We arrived in Madrid by train around 2:30pm and had a quick taxi ride to Hotel Atlantico. After a short siesta to get our bearings, we headed out to explore a little. We were hungry and believe it or not, we went in search of pizza. Yelp said there was a 5-star place close by. We found it, but decided we weren't as hungry as originally thought, so we hit the shopping street Gran Via instead. The streets were teaming with throngs of people. It was like walking in packed crowd exiting a stadium. We've been in crowded cities before but nothing like this. By the time we made it back to the pizza place, it was closed. We missed our window for late lunch. So, we yelped another one that didn't close for siesta. We went to Pizzeria-Trattoria which was about a ½ mile walk. The crust was perfect, which made for a good pizza.

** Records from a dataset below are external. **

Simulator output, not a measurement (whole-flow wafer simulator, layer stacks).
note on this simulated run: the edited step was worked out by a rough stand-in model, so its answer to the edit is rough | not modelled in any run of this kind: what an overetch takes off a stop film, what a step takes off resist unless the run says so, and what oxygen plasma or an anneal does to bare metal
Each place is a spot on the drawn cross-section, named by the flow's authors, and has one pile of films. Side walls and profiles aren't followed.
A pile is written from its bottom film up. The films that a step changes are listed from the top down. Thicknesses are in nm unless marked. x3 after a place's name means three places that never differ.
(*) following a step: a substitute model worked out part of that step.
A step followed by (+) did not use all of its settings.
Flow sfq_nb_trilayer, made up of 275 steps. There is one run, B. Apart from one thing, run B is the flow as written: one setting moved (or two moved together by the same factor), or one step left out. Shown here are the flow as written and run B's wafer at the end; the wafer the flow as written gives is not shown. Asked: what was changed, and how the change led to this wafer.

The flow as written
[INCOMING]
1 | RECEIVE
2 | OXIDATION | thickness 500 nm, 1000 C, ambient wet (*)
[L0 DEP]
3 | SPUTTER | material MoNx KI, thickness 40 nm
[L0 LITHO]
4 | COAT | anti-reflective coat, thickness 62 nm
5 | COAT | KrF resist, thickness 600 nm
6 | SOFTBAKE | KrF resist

After dinner we walked to Puerta del Sol & Plaza Mayor, the historic core of the city. Due to the volume of people and temporary structures in the plaza, we didn't get to enjoy the space as we'd hoped. The plaza was set up for some type of show/concert and was not the open space we expected. Loads of people everywhere. We made our way back to the hotel. We asked if the sidewalks are always so full of people and the consierge said no. We learned a new European store, called Primark, had it's grand opening the day we arrived and the store was about 2 blocks from the hotel. They had areas of the sidewalk cordoned off with gates so people could queue up in line to get in the store. The lines went around the block and down the alley behind our hotel ... ca-razy!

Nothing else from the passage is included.